WASHINGTON, April 13, 2018: Tax Day 2018 is almost upon us. Everybody knows you have to file your Federal Income Tax forms – namely, your 1040 or equivalent – on or before April 15 every year. Right? Oh, and if you owe the Feds more money, you need to send them a check (or a virtual check) for the difference by that date, too. Right?
Well, sort of. We get a little extra time this year to file our 2017 tax returns.
Ever hear of “Emancipation Day”?
Once again this year, as in 2017 (when we had to file our 2016 returns) American taxpayers are getting a tax filing deadline reprieve. It’s a little one, but a reprieve nonetheless.
The reason is well-known to denizens of The Swamp or its environs, like this writer. That’s because of an official Washington, D.C.-only holiday. Known as Emancipation Day, this official “state” holiday shows up every year on the day after tax day, April 16.
According to a short article by Sarah O’Brien via CNBC,
“The nation’s capital celebrates Emancipation Day to mark the date that President Abraham Lincoln freed slaves there in 1862. While it’s a local holiday, it affects when taxes are due.”
How does Emancipation Day affect Tax Day 2018?
Which brings us to an interesting Tax Day catch. Similar to the way Federal holidays work, if Emancipation Day’s official date falls on a weekend, its celebration gets rolled over into the next business day so folks won’t lose the holiday to the weekend.
This year, our normal Federal Tax Day, April 15, falls on a Sunday. Customarily, when Tax Day falls on a weekend, the due date for mailing in your Federal tax return would roll over to the next business day. In 2018, that’s Monday, April 16.

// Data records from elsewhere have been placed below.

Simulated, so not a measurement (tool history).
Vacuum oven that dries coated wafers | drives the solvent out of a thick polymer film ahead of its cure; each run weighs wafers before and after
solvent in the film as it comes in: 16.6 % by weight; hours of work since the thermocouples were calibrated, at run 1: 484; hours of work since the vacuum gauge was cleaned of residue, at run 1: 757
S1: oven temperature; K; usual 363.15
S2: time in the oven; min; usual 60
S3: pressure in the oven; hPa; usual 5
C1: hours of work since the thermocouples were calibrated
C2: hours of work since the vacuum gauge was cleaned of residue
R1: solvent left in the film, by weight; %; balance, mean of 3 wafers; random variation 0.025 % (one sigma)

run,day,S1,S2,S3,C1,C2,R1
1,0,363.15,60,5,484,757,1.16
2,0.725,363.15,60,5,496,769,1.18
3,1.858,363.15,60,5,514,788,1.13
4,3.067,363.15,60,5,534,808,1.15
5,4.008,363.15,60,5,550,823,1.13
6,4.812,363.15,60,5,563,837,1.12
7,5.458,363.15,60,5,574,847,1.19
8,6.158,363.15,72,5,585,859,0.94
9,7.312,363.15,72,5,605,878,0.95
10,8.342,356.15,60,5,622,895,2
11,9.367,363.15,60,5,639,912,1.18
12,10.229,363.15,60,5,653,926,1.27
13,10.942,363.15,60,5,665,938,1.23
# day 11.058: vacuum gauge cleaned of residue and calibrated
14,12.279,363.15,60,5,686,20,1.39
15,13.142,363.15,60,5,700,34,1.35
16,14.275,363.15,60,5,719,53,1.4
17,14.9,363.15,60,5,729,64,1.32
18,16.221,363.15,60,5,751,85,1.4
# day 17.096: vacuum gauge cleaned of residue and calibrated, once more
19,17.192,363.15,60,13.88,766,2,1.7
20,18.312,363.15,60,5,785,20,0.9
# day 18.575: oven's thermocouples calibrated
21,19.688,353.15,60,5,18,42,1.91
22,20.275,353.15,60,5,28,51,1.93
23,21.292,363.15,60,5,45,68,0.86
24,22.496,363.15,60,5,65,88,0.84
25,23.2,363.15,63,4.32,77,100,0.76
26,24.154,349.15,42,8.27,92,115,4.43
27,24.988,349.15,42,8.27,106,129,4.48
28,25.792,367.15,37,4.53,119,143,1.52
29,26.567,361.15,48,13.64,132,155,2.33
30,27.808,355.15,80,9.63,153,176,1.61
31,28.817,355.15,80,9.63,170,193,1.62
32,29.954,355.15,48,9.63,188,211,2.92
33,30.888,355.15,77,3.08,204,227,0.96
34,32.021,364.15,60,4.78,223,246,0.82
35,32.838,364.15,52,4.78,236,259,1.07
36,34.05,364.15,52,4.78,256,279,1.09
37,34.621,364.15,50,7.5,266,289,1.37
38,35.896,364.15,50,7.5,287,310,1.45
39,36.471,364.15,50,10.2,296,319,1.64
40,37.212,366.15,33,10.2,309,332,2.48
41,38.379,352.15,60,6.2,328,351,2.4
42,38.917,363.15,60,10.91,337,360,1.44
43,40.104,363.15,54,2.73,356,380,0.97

But whoops, no can do. April 16 is Emancipation Day in D.C. Even though Emancipation Day is not a Federal Holiday, the Feds treat it as one for purposes of filing income tax returns. If it happens to get bumped because of the weekend loophole. This, in turn, happens to affect Tax Day 2018.
To the best of our knowledge, no state other than the District of Columbia celebrates Emancipation Day. That said, however, we surmise that the powerful beings who run The Swamp figured that there was no point in penalizing District residents for celebrating their holiday. Likewise, there was no point in ruining that holiday by forcing those residents to file their income tax returns on the holiday. So giving District residents an extra day to file their returns when Emancipation Day and/or Tax Day fell on a non-weekday seemed only fair.
Except for one thing. What about the remaining 50 actual states? The simplest solution was just to take the District’s Emancipation Day holiday as the national norm for bumping Tax Day out for a day or two. How’s that for fairness?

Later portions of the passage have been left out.